Propagation of constructed c-solitary waves

In the section about c-scaling, we looked for an scaling between c-solitary waves. The idea is to be able to use a c-solitary wave as reference and construct others from there. In particular, we constructed the first and third solitary wave from the second one and compared the results. This produced relative errors of around 2% for the stress and x-velocity and around 8% for the y-velocity. In this section we investigate the behavior of these nearly-c-solitary waves as they propagate.

Since these waves are not perfect c-solitary waves, we can’t expect they will propagate in c-media without change in shape. However, we expect they throw away few energy to become perfect c-solitary waves and then propagate without change in shape.

Therefore, what I am mostly concerned about is that the amount of energy that is thrown away is (qualitatively) small and that after this process they behave as c-solitary waves.

See the repo under ‘nwhm/c-dispersion/constructed_c-solitary_waves/plots/sw1’ for a simulation of the stress. In those figures I track down the wave by setting xlim([xm-10 xm+10]) where xm is the location of the maximum point.

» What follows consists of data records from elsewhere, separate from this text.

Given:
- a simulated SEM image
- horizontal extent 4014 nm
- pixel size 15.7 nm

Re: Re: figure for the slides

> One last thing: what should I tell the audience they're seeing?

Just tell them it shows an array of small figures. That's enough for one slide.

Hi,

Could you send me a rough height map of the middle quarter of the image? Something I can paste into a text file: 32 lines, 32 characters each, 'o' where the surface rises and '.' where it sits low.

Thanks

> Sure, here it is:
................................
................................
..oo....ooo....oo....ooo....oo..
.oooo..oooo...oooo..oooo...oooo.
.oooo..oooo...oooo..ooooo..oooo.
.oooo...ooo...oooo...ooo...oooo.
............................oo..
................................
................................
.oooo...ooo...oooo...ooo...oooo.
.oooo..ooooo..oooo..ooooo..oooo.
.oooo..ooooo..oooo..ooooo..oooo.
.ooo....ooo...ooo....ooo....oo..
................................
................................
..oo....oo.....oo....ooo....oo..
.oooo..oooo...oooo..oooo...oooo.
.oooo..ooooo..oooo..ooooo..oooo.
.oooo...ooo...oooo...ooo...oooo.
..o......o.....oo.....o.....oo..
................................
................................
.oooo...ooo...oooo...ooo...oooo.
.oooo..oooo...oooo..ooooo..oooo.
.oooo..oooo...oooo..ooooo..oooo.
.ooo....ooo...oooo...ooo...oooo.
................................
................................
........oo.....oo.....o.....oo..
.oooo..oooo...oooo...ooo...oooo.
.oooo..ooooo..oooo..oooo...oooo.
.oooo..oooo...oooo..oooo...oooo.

It is clear the wave throws away few energy and, afterwards, it propagates without change in shape. We can also measure the speed of this constructed c-solitary wave and see how much it differs from the speed of the actual c-solitary wave. The speed of the constructed c-solitary wave is 1.4056, the speed of the original c-solitary wave is 1.4075 so the relative error is 0.1346%.

I believe these results are much better than what I expected and I can proceed to study the stability of large amplitude c-solitary waves; i.e., see at which speed they become into shocks. I will wait to see if we can get a better scaling though.